March 27, 2015
Smashburger Master LLC
Submitted: January 7, 2015
The parties selected a Special Master to help with this matter in which the Defendant seeks valuation of and payment for his interest in Plaintiff limited liability company and the Plaintiff also seeks a determination of value. Plaintiff and Defendant agreed that an independent firm would perform a valuation function. The question is how much (or how little) should a judge intervene into the efforts of the independent firm and the Special Master? In contemplating this fundamental consideration, some blind alleys were traversed.
In the most general sense, three primary issues must be addressed: (1) selection of the independent firm to perform the valuation; (2) whether discovery should be stayed; and (3) whether Defendant's counterclaims can survive Plaintiff's Motion to Dismiss Counterclaims or, in the Alternative, to Stay or Bifurcate Counterclaims (the "Motion to Dismiss"). Resolution of the first issue has been delegated to the Special Master. The second two are the subjects of Plaintiff's current motions.

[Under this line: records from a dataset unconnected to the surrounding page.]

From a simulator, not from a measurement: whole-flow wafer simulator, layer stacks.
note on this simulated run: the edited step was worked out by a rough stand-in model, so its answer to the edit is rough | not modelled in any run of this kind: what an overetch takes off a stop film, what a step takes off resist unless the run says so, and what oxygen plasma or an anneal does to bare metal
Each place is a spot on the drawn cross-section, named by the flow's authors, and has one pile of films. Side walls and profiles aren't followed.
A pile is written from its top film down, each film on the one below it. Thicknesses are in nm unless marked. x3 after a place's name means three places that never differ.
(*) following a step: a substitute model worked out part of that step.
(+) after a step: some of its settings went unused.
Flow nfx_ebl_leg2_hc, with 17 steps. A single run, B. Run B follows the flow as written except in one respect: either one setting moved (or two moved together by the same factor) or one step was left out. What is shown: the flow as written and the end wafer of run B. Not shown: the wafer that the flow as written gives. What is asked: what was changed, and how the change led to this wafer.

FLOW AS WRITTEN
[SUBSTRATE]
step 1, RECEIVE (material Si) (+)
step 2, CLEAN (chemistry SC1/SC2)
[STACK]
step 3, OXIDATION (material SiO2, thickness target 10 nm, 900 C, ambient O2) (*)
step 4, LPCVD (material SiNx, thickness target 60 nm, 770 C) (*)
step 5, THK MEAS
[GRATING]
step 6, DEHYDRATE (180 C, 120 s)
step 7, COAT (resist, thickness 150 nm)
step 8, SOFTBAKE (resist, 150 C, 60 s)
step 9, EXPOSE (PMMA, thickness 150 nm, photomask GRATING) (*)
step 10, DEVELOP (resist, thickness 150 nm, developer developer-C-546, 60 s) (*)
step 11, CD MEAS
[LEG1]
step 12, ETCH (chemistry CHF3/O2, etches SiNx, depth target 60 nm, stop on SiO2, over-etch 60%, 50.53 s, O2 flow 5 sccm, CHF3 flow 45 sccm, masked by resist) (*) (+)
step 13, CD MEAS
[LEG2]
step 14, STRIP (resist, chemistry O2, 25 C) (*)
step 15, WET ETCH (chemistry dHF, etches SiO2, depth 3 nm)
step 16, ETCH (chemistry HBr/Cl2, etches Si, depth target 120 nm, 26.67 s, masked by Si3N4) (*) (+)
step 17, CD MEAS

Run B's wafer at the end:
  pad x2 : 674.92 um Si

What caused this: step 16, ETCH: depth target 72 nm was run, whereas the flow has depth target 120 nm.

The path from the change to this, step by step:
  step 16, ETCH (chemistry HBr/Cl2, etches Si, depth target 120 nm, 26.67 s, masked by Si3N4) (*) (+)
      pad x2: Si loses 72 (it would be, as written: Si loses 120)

Underlying all issues is debate about some accounting decisions Plaintiff made when it valued Defendant's prior interest and whether the independent firm is to value only the corporation as a whole or also to value Defendant's units. Although those efforts may ordinarily be similar, this case is complicated by questions of whether the company (which one of the defendants supervised) achieved certain performance hurdles, resulting in Defendant's entitlement to additional units, and whether the value of Defendant's units is subject to a minority discount. Plaintiff's Motion to Dismiss and its Motion to Stay Discovery (the "Motion to Stay") essentially seek a determination of how procedurally the various disputes between the parties will be decided.
The Court is obligated to manage its affairs and achieve the orderly disposition of its business in pursuit of an efficient administration of justice.
Here, the Court is guided by Smashburger's LLC Agreement, which binds the parties and tasks the independent firm (to be designated) with responsibility for performing a valuation. If that firm can, in its professional judgment, follow the terms of the parties' agreement, it should do so. If not, it should petition for instructions. Because of the presence of a Special Master, such inquiry should be directed to him.
It is acknowledged that this process may turn out to be cumbersome and may not work well with the timing anticipated by the parties. Unfortunately, I see no better way of dealing with these issues, while, at the same time, implementing the parties' agreement as to how to value the company (or Defendant's interest in the company). With the goal of adopting a procedure to resolve most efficiently the parties' disputes, this Court's consideration of Defendant's counterclaims should be stayed.
Similarly, Defendant's proposed discovery is directed primarily at valuation issues. The independent firm should determine in the first instance what information is necessary or helpful for its valuation work. Indisputably, the independent firm will be tasked with determining Plaintiff's value. Whether its valuation will go further is now uncertain. However, its work is likely to include valuation determinations potentially relevant to resolving Defendant's counterclaims, including Count II. The independent firm will probably use EBITDA numbers. Disputes regarding EBITDA are central to Defendant's counterclaims. Even if the Court must decide issues after the independent firm completes its work, responding to discovery here, in addition to the independent firm's likely requests, could result in duplicative efforts. Again, if Defendant is unable to make his points because the Plaintiff has all the data, the fundamental fairness and effectiveness of the valuation process may be called into question.
Because of the interrelated issues, establishing the proper sequence for performing the various tasks is difficult. The Motion to Dismiss and the Motion to Stay both tie into how the independent firm (perhaps as guided by the Special Master) goes about its task. It is tempting to step in to resolve almost piecemeal the various issues, but that might disrupt the independent firm's work (or even its designation). As mentioned, some of the issues framed by the two formally pending motions will likely be resolved (or at least touched upon in a significant way) through the alternate dispute resolution process chosen by the parties. There is the risk that the parties and the independent firm may go through the work required for the valuation and have all that effort for naught because of later judicial review. What now looks most efficient may ultimately be problematic. This risk is potentially exacerbated because authority given to the independent firm is arguably (and something the Court does not decide) narrower than the authority typically given to an arbitrator.
The Court, however, must be careful not to interfere unduly with the process selected by the parties. Thus, the appropriate approach is to adhere as closely to the parties' agreement as possible. That places the valuation effort, as an initial matter, in the hands of the independent firm. If the independent firm has difficulty resolving some of the numerous issues (or is professionally unwilling to make what may be viewed as legal, or perhaps accounting, determinations) the Special Master should be consulted first. The Court, thus, will stay its handling pending this process.
Counsel are requested to confer and to submit an implementing form of order. This request is made in part because counsel are likely in a better position to fine-tune some aspects of the process the Court has set forth above.